Python

WeRateDogs Analysis

WeRateDogs is a Twitter account that rates people's dogs with a humorous comment about the dog. The goal of this project is to wrangle the data and showcase the efforts through analyses and visualizations.

Dog image ratings

Looking at the distribution of dog image ratings, it is clear that the distribution is left skewed, with most values falling in the 0.75-1.25 range (very good ratings, generally!) and some outliers with extreme value of 2.0.
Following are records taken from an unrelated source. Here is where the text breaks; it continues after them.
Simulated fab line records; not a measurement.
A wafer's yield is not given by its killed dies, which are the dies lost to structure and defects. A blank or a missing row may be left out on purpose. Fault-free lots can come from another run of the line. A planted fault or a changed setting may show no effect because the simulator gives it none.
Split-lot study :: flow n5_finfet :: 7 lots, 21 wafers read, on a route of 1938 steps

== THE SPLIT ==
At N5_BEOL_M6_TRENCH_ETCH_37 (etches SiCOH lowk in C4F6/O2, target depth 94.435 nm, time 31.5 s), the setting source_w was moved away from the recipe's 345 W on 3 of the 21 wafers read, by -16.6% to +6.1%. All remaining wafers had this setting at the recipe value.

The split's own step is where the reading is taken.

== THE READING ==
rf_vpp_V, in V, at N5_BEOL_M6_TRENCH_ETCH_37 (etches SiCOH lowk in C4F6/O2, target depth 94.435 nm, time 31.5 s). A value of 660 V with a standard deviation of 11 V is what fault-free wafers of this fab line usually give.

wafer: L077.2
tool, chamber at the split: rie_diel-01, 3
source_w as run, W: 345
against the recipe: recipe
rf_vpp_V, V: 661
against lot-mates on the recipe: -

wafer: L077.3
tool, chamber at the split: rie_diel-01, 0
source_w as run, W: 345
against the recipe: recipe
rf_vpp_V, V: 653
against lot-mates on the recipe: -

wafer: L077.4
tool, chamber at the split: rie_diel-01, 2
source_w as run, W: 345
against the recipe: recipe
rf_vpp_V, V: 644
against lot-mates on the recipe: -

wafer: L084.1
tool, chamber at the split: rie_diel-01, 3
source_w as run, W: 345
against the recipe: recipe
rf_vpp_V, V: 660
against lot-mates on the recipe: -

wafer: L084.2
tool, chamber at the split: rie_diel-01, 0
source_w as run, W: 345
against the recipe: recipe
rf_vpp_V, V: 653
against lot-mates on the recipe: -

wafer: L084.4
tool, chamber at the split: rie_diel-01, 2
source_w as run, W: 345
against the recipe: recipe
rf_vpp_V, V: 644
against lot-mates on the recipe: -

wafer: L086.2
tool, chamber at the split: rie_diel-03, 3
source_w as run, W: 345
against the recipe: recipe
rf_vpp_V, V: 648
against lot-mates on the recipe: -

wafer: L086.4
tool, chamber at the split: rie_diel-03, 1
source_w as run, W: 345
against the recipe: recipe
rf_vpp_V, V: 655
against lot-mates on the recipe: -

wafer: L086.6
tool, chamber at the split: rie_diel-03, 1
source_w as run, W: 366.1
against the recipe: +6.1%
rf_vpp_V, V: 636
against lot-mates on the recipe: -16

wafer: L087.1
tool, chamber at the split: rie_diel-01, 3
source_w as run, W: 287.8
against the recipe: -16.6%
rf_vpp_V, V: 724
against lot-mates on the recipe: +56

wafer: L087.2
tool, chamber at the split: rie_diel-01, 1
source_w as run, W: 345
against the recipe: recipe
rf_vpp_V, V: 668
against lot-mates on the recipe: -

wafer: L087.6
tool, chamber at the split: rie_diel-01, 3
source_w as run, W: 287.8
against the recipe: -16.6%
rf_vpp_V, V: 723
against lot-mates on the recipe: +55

Number of retweets and favorite counts

By the following scatter plot, there is a strong linear relation between retweets and favorite count. The correlation between these two variables is 0.927, supporting the observed correlation in the plot.

Dog breeds

The insight comes from the results of the image classifier by looking at the most common dog breeds identified in the dataset. The focus is on the prediction associated with the highest probability value. The 10 most common breeds found by the neural network for prediction #1 are in the following table. The clear winner here is the golden retriever, a dog breed that appears in 150 images.

References

About the dataset

The data for this project comes from three different datasets. Twitter archives, containing roughly 2.5k tweets and other information; image predictions, which stores about 2,000 entries of image predictions; and tweet details, that were obtained quering the Twitter API.

About the documents

There are three documents to tackle this project. A Jupyter notebook that comprehends the data gathering; data assessment; data cleaning; and the storage, analysis and visualization. One report that briefly describes the wrangling efforts. And another report that communicates the insights and displays the visualizations produced from the wrangled data.